Wife of the manager was injured when a bracket in a toilet fell on her head caused by vibration of machinery.
Machinery was on the D’s property
COA held that wife could not make a claim of nuisance as she had no interest in the property.
CF Khorasandjian v Bush [1993]
Case set the boundaries of legal standing.
case was brought by the daughter of the owner of the property.
Action sought to obtain an injunction against the man who was harassing her including making nuisance phone calls to her at her father’s property.
County Court granted an injunction preventing the D was harassing, pestering or communicating with the claimant.
COA held the injunction should remain unaltered, they argued the telephone harassment was covered by the tort of private nuisance because it was an actionable interference with the ordinary and reasonable use or enjoyment of the fathers property where she was currently present.
Usually daughters and sons can’t make claims.
(Before the protection from the Harassment Act 1997)
Private nuisance as the time was the only way to protect the daughter, butchered the law in order to do so.
McKenna v British Aluminium [2002]
brought by 30 children in regard to the noise of the factory.
Judge refused the D’s application to strike out the claims on the basis that the children did not have an interest in the land.
However judge also said there was indeed a case that Article 8 HRA proceedings would not necessarily be confined to those who had an interest in the property but should probably include those who lived in that property as their family home.

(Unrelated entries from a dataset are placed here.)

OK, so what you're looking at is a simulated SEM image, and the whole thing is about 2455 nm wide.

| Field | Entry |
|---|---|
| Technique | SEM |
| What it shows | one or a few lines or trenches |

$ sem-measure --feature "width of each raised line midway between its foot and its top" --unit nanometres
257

This was briught under the HRA however if brought under private nuisance Hunter v Canary Wharf remained good law.
This bring the question as to whether the principle in Hunter to have property interest on the land is overly restrictive, does it produce unfair, unjust outcomes.
Per Knight Bruce in Walter v Selfe (1851)
Suggesting that the inconvenience “ought to be more fanciful, more than one of mere delicacy or fastidiousness as an inconvenience materially interfering with the ordinary comfort physically of human existence, not merely according to the elegant or dainty modes and habits of living, but according to plain and sober and simple motions among the English people”
Robinson v Kilvert (1888)
‘[a] man who carries in an exceptionally delicate trade cannot complain because it is injured by his neighbour doing something lawful on his property, if it is something which would not injure anything but an exceptionally delicate trade”. Per Lopes L.J at 97
The D let a floor of his property to a tenant to be used as a paper warehouse but the Defendant landlord retained the cellar immediately below.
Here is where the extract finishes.